Pietro
Pietro

Reputation: 781

Is it possible to deploy only updated Azure Function Projects when I push a repo of the entire Solution?

I need to refactor a .Net Web API, I'm considering moving to serverless and I'm trying to understand the best option to migrate the code to Azure Functions.

As far as I understand the correct approach to reduce costs and cold start time is to split the API: it is much better to have many small web api than a single one with all methods. Small api consume less memory and cold start quicker.
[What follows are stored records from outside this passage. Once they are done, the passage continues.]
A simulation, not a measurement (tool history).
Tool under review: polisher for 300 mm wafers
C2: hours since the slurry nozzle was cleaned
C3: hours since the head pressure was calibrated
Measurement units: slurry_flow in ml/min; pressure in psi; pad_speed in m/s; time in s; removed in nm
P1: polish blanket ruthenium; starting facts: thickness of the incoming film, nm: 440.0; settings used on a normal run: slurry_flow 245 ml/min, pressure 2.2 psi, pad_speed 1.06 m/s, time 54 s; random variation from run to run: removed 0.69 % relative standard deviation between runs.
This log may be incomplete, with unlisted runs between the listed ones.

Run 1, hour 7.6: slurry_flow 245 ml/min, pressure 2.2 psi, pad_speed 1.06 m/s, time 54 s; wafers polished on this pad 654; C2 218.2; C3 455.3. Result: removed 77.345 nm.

Having more Functions in the same Project does not resolve the problem as they would be all deployed in the same Function App so one dll, high memory, slow cold start. So I should create several Azure Function Projects and deploy each of them in a different Function App.

If all the above is correct we finally got to the problem: I would structure the code and the repo so that I have one Solution containing several Azure Function Projects. How can I have a CI/CD (Azure DevOps) so that when I push the repo ONLY the Azure Function Projects updated/modified/new are deployed? I need to deploy only the modified Azure Function Projects so not to have all the Function Apps (also the ones whose code is unchanged) goes cold.

This is less important but I'd also need to have one URL for all APIs, so https://myapi.azurewebsites.net/api/Function1, https://myapi.azurewebsites.net/api/Function2, etc and not https://myapi1.azurewebsites.net/api/Function1, https://myapi2.azurewebsites.net/api/Function1, etc. Is this possible using the above structure?

Upvotes: 2

Views: 520

Answers (1)

Krzysztof Madej
Krzysztof Madej

Reputation: 40729

You need to have multiple CI/CD pipelines with trigger limited only to specific folder:

trigger:
  paths:
    include:
    - function-a/*
    exclude:
    - '*'

for this you will get pipeline triggered only if changes are done in function-a folder. To limit a work needed to develop pipelines you should consider using templates. You can find more info about this here:

In this way you will avoid repeating yourself.

EDIT

To unify your API you can use Azure Functions Proxies

With this feature, you can specify endpoints on your function app that are implemented by another resource. You can use these proxies to break a large API into multiple function apps (as in a microservice architecture), while still presenting a single API surface for clients.